This disappointed Shaw Wu, analyst at American Technology Research, who described Jobs' keynote as 'underwhelming'.
'The announcements were more around user-interface changes rather than something more radical,' Wu said. 'So I think that was disappointing and investors were hoping for more.'
Investor's Business Daily said that Apple shareholders were disappointed at the lack of a 'wow' announcement, with Apple's share price falling 3.5 per cent after the keynote closed. In fact the keynote had two big surprises - third-party software for iPhones, Safari for Windows - plus considerable evidence that Leopard will be an operating system of unmatched power and functionality. Not to mention the news that the world's biggest games developer will soon begin releasing games for Mac and PC simultaneously.

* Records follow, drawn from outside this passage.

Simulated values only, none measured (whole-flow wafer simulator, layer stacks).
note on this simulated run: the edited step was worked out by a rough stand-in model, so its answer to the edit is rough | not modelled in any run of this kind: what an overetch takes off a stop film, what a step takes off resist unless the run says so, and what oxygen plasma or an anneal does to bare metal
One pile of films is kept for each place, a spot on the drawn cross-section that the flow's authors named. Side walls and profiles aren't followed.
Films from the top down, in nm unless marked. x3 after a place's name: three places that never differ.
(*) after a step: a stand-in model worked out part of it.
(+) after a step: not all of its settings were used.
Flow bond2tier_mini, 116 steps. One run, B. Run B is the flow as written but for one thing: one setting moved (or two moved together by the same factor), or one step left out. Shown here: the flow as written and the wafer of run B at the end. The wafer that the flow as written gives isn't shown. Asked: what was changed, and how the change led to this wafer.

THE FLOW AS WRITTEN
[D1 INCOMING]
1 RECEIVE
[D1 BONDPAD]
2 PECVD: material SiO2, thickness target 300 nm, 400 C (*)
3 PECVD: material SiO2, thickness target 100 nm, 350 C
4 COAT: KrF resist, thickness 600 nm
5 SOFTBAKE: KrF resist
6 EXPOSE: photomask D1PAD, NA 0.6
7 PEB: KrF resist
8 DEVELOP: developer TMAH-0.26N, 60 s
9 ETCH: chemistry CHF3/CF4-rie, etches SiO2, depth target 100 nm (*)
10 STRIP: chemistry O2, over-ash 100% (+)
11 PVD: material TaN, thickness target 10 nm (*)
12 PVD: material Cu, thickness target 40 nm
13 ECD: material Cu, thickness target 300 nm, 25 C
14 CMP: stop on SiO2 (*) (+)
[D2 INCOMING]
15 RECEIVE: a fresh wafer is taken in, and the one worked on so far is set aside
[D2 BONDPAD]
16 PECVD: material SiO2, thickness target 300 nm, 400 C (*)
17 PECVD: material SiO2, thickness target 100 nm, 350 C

OS X 10.5 will ship in October for £89 ($129). Jobs had the audience worried for a moment when he said the 'basic version of Leopard' would cost $129. But it soon cottoned on to the joke at Microsoft's expense as Jobs continued to ever-louder cheers: 'we've got a Premium version that's gonna cost $129, we have a Business version that's gonna cost $129, we have an Enterprise versionn that's gonna cost $129, and we have the Ultimate version - we're throwing everything into it - it's $129'.
Jobs' WWDC keynote can be seen in full, in QuickTime at apple.com/quicktime/qtv/keynote. Worth watching for the iChat effects alone and Microsoft CEO Steve Ballmer telling the audience 'I love my Mac'.